Mr. Harris compares the experience of driving the I.D. R to ‘ being rear-ended by a bloody freight train. ‘

If you’re into EVs then you’ve probably seen a heck of a lot of the mad Volkswagen I.D. R no-limits racing car. Its creation was the manufacturer flexing, showing what it can do with electric power, and even a few years after its creation, it still doesn’t cease to wow people with its performance.

The most recent to be wowed by it is the only part of Top Gear that’s still good these days, keen driver Chris Harris. He is the kind of person for whom the driving experience that cars provide is key, and this includes the gargling, burbling soundtrack provided by a big gasoline-burning engine.

However, he is starting to see the light with the recent crop of really good EVs. He drove the Porsche Taycan back in February and became an instant fan of that car, but now the I.D. R has won him over completely and irreversibly - he calls it ‘ a whole new division of fast ‘ and with its claimed figures, it’s hard to argue against that.

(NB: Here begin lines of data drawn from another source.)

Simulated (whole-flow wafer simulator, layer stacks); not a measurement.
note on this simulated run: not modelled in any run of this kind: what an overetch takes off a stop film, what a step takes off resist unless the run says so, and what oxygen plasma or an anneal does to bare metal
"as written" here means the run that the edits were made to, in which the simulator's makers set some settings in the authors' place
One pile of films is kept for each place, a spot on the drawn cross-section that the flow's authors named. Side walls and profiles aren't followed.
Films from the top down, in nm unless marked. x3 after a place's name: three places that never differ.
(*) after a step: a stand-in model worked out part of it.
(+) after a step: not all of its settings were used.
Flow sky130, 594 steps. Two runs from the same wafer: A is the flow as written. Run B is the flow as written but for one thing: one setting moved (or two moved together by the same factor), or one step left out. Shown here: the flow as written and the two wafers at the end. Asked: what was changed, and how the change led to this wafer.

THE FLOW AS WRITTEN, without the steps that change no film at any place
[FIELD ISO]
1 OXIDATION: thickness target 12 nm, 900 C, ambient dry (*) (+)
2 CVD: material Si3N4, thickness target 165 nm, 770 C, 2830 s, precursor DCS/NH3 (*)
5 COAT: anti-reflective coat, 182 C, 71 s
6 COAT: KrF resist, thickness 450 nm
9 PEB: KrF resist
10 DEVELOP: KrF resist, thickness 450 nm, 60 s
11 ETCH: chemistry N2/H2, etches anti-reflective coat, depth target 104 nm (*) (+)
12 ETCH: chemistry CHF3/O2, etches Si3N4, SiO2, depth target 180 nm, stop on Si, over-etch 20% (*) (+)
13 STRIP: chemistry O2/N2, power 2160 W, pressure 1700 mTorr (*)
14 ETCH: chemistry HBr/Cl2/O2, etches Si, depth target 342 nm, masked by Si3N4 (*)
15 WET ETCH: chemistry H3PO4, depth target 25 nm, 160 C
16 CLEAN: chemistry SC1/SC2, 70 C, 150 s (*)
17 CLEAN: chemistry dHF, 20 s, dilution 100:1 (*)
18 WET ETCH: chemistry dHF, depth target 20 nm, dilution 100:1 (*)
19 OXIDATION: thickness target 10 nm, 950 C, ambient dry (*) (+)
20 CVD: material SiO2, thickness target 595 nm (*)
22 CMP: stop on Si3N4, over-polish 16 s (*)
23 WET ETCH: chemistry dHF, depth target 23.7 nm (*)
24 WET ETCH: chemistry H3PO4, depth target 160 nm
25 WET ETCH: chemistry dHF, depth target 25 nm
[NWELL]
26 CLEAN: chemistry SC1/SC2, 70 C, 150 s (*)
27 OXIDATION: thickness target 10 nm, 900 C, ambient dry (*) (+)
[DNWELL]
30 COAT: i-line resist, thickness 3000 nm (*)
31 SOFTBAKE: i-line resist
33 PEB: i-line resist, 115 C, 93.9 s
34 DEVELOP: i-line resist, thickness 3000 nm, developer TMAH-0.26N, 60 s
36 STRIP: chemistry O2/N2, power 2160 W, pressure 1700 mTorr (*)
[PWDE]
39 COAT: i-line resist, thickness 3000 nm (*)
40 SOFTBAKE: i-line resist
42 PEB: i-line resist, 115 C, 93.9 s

The I.D. R is, after all, a vehicle that can sprint to sixty in two seconds, it has aero to keep it glued to the track and sticky rubber to allow it to deploy all its 671 horsepower and 649 Nm (479 pound-feet). That power figure may not sound especially impressive by modern high-performance EV standards - it’s about as much as a Porsche Taycan Turbo S - but the I.D. R weighs quite a bit less than half what the Porsche does.

This very well made video, part of a Top Gear episode, makes us eagerly anticipate the next incarnation of this car, which VW has announced will be called the I.D. R Evo. Naturally, it will be faster and better than the current I.D. R in every way, since VW wants it to beat as many time attack records as possible.